DGX A100 Firmware Known Issues

Random Retry Error Messages in the Log File or the Output of show_version

Issue

After running the firmware update, you might see the Too many retries message in the nvidia-fw.log file or the Err:retry message in the PSU section of the show_version output.

Workaround

You can resolve the issue by running the command again.

Running Another Firmware Update Container Using Docker or Podman Causes the First Container to Abort

Issue

When you run the Firmware Update Container through Podman, any attempts to start a second Firmware Update Container through Docker or Podman will cause the first instance of the Firmware Update Container to halt. Running multiple instances of the Firmware Update Container concurrently on the same system is not supported and can lead to system issues.

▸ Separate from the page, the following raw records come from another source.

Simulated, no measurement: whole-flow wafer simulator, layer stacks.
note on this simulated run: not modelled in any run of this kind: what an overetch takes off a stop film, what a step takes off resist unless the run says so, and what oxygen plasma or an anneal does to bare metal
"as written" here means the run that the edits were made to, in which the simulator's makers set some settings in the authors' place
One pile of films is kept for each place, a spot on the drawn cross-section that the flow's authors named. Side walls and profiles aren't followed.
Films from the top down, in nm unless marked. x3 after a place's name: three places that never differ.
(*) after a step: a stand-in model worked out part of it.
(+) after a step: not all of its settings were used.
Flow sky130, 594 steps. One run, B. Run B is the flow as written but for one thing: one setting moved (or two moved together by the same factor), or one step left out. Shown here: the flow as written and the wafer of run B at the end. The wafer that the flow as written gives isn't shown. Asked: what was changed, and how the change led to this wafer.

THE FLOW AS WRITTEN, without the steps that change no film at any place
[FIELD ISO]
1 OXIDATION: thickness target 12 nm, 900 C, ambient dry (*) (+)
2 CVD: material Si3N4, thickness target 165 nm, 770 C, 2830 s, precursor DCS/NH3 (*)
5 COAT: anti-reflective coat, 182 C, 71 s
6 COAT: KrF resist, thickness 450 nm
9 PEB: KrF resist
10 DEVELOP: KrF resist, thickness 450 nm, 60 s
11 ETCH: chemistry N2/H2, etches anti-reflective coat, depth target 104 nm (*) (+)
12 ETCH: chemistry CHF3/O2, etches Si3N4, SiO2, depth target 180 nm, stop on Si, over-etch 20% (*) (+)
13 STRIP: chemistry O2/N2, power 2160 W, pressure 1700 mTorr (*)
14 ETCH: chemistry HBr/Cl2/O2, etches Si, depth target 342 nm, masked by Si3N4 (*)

Unable to Run Firmware Update Container in Containerless Mode When Podman Is Installed

Issue

When you run the Firmware Update Container with either the -docker or -podman argument, but the specified container environment is not installed, you might see a docker: command not found or podman: command not found error message.

Workaround

This is an expected behavior. The container can run in containerless mode, but only if both Docker and Podman are not present. By specifying a specific environment, the container will try to use that environment exclusively, not falling back on the containerless method. If you want to run in containerless mode, uninstall both Docker and Podman and then run the container again without the -docker or -podman argument.

BMC Web User Interface - Backed-up Username and Credentials not Working

Issue

When attempting to log in to the BMC web user interface after restoring the configuration using the Maintenance > Restore configuration feature, you can encounter an issue where your backed-up username and credentials do not work. This problem occurs specifically when restoring configuration to a different motherboard tray, such as after a motherboard tray replacement.

Workaround

To resolve this issue, you can create a new user from the host operating system and then delete the old users from the web user interface after logging in with the newly created credentials. To create a new user with administrator privileges, you can perform the following steps.

  1. List users from the host operating system using the IPMItool command:

    sudo ipmitool user list 1
    
  2. Create a new user and set administrator privilege using the following commands:

    sudo ipmitool user set name <empty-userID-slot> <username>
    sudo ipmitool user set password <userID> <password>
    sudo ipmitool user enable <userID>
    sudo ipmitool user priv <userID> 0x4 1
    sudo ipmitool channel setaccess 1 <userID> callin=on ipmi=on link=on
    
  3. Verify that the new user is created successfully by listing the users again using the IPMItool command:

    sudo ipmitool user list
    

BCM users only: Firmware Update Completes with Error on Base Command Manager

Issue

When attempting to update the -0R4 CPU trays, a failure occurs during the update process where the firmware update container fails to list services.

The failure messages can include the following:

  • Failed to install DGX 88064_Retimer dev 91 3.1.o

  • Unable to unload NVIDIA drivers. The following process(es)/service(s) need to be stopped in order for switch firmware update to occur:

  • <blank>

Workaround

  1. Run the following command:

    scontrol update NodeName=hostname State=drain Reason="FW update"
    

    Wait for jobs on the host to complete and the status of the node to report drained.

    If the output for the following command returns draining, the response implies the node has jobs running and is not ready for the firmware update. Only proceed to the next step if the node status returns drained.

    sinfo --state=drained | grep hostname
    
  2. Stop the slurmd service on the compute node:

    ansible -i /opt/provisioning/inventory/ --become -m shell -a  'systemctl stop slurmd.service ' 'hostname'
    

After the firmware update, if the host was rebooted after the firmware update, change the host state to resume:

scontrol update NodeName=hostname state=resume